During another night of severe Russian shelling, Zelensky provided no specifics on how the negotiating stances of Kyiv and Moscow had narrowed, just saying that continued talks with Moscow were “difficult.”
However, Zelensky and his associates have been downplaying Ukraine’s prospects of joining NATO, which Russia regards as a provocation. Instead, Kyiv has hinted that alternate “security guarantees” would be a better choice.
“All wars end in agreements . . . As I am told, the positions in the negotiations sound more realistic,” Zelensky said in a video address. “However, time is still needed for the decisions to be in Ukraine’s interests.”
In response to Ukraine’s desire to join Nato, Zelensky said on Tuesday that he “acknowledged” that membership was not possible. “It’s understood that Ukraine is not a member of Nato. We understand this,” he said. “For years we have been hearing about so-called open doors. But we have also now heard that we cannot go there.”
Lavrov praised Zelensky’s “realistic assessment” of the negotiations, adding that Russian negotiators were cautiously hopeful as well. “The negotiations are difficult for obvious reasons,” Lavrov remarked in a broadcast with the RBC news channel. “But nonetheless there is a certain hope for reaching a compromise.”
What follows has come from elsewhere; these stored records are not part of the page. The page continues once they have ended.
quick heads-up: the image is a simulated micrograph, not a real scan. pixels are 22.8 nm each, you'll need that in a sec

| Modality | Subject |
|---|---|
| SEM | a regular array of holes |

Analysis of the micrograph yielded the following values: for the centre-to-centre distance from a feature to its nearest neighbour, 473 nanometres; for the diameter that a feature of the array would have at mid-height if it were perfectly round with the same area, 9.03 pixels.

Moscow has demanded that Kyiv publicly abandon its constitutionally mandated desire to join Nato, as well as recognize the independence of two pro-Russian separatist statelets in Ukraine’s east and Russian sovereignty over Crimea, which it acquired in 2014.
On Wednesday, the Kremlin suggested Austria and Sweden as possible precedents for Ukrainian neutrality. Such strategies would enable Ukraine to keep its armed forces while limiting its capacity to enter military alliances like NATO or host foreign military bases on its soil.
“This option is really being discussed now, and is one that can be considered neutral,” said Putin’s spokesperson Dmitry Peskov.